The purpose of art is washing the dust of daily life off our souls― Pablo Picasso
So, going back to curiosity, what might you want to try for the sheer fun of it?
What aspect of your creativity are you curious about?
You can read more about developing your creativity here.
Confidence – as you start, your confidence may build to the point where you take bigger and bigger steps. New possibilities and opportunities appear, and you learn to trust in your abilities to manage the change:
And if things don’t work out the first time, remember that there is always tomorrow. Dust yourself down, reflect on your learning, and move on. When things don’t go to plan, I like to remind myself- that wasn’t your finest moment, Janice, but you can do better next time.
1.Take up a course – either online or in person, but something that gets you with and amongst new people. Find something that interests and energises you, something unrelated to your work. Consider how you might bring some creativity into your life. It could be just the thing to restore your mojo – fill in a part of you that might be missing.

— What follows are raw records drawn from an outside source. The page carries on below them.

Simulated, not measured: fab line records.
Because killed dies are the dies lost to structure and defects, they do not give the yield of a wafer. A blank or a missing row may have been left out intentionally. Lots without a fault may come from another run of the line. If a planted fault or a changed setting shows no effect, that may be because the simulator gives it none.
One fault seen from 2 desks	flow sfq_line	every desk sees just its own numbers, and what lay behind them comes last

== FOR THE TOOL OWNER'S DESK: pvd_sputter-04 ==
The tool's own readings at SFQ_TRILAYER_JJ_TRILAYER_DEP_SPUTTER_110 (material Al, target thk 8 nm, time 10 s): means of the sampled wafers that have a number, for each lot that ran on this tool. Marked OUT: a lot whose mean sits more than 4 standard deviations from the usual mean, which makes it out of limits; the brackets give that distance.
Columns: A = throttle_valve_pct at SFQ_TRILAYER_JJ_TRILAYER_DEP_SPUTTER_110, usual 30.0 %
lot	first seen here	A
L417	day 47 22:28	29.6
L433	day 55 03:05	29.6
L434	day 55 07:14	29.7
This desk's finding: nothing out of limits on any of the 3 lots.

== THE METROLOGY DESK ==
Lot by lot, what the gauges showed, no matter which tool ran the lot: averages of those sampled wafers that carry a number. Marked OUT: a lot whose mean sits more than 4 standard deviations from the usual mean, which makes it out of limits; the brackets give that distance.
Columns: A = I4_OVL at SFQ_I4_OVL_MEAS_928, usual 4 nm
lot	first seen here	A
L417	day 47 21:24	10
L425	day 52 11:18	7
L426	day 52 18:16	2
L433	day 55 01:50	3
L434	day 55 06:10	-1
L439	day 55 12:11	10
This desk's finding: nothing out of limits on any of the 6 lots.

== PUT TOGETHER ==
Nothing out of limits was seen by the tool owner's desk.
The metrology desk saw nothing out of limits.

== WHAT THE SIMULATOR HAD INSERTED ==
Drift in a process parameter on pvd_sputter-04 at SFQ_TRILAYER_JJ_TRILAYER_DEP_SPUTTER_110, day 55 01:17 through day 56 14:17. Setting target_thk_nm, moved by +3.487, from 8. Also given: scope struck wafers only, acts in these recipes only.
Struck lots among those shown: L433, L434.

I want to acknowledge that resources and funds might be an issue, but there are some free and or low-cost courses out there both online and in person, particularly if you are taking the first step:
WEA: – Worker’s Educational Association
2. Take up a cause – what fires you up, puts fire in your belly? What do you stand for and believe in? How could you make a difference? You could start by volunteering with a charity related to your cause.
3. Seek out people who interest you – I regularly follow people on Twitter and Instagram– because I am curious about their writing and stance on specific topics, even if I don’t necessarily agree with everything they say.
4. Review your reading – if you enjoy books, is it time to try something new? Consider authors and topics you haven’t read before. In the past, I have generally preferred biographies, autobiographies, and some historical fiction – with the advent of my writing course, I am reading and enjoying a broader range of stories and novels that I might not have otherwise tried.
I could say the same about what you are watching and listening to – video streams and podcasts open up a new way of creating and accessing content.
5. Get out there and physically explore – what new walks or routes can you find? There is plenty to discover in new places, but what about the things/ people under your nose? What could you uncover about your local area if you tried?
6. Identify and connect with your champions and cheerleaders – the people who will support your exploration into new territory.
Treasure those whose company prompts you to be playful and have fun – their gift to you is priceless – Anne Dickson
7. Make room physically and psychologically – if you want to bring in something new – you might need to create the space for it. Every yes has a no; if you are saying yes to one thing, you are likely saying no to something else.
Consider decluttering/pruning back on those aspects of your life that no longer serve you. And if that includes saying no – you might find this article helpful, elegant ways to say no.
Let’s see how you can open up your world and good luck with your explorations!